Linea recta, a straight or right line is that, as Plato defineth it, whose middle points do hinder us from seeing both the extremes at once; As in the eclipse of the Sunne, if a right line should be drawne from the Sunne, by the Moone, unto our eye, the body of the Moone beeing in the midst, would hinder our sight, and would take away the sight of the Sunne from us: which is taken from the Opticks, in which we are taught, that we see by straight beames or rayes. Therfore to lye equally betweene the boundes, that is by an equall distance: to bee the shortest betweene the same bounds; And that the middest doth hinder the sight of the extremes, is all one.
7. A crooked line is touch'd of a right or crooked line, when they both doe so meete, that being continued or drawne out farther they doe not cut one another.
Tactus, Touching is propper to a crooked line, compared either with a right line or crooked, as is manifest out of the 2. and 3. d 3. A right line is said to touch a circle, which touching the circle and drawne out farther, doth not cut the circle, 2 d 3. as here ae, the right line toucheth the periphery iou. And ae. doth touch the helix or spirall.
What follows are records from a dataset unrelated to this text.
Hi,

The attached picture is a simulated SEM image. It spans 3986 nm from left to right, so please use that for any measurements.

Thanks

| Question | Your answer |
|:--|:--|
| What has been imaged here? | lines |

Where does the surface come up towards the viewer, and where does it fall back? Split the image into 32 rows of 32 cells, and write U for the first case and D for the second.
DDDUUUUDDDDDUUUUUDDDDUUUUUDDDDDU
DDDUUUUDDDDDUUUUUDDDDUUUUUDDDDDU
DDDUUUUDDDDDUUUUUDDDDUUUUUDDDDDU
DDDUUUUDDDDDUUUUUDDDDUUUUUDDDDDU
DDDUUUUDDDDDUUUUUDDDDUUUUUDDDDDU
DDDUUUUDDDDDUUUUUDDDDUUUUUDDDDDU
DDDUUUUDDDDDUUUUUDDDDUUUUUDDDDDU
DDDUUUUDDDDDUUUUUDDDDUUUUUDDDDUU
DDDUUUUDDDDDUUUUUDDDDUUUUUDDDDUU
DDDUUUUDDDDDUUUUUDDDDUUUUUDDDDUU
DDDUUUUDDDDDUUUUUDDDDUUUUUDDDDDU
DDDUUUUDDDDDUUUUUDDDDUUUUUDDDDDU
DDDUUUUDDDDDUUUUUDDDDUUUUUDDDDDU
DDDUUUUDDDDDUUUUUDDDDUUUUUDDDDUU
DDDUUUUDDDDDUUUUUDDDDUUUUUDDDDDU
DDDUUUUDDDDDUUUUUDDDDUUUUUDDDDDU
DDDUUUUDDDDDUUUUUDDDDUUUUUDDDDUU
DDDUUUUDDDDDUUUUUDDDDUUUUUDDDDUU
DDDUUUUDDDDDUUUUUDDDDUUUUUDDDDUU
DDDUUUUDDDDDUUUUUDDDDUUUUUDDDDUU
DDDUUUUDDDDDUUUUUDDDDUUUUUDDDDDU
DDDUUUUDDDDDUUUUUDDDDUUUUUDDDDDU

Circles are said to touch one another, when touching they doe not cutte one another, 3. d 3. as here the periphery doth aej. doth touch the periphery ouy.
Therefore
8. Touching is but in one point onely. è 13. p 3.
This Consectary is immediatly conceived out of the definition; for otherwise it were a cutting, not touching. So Aristotle in his Mechanickes saith; That a round is easiliest mou'd and most swift; Because it is least touch't of the plaine underneath it.
9. A crooked line is either a Periphery or an Helix. This also is such a division, as our Authour could then hitte on.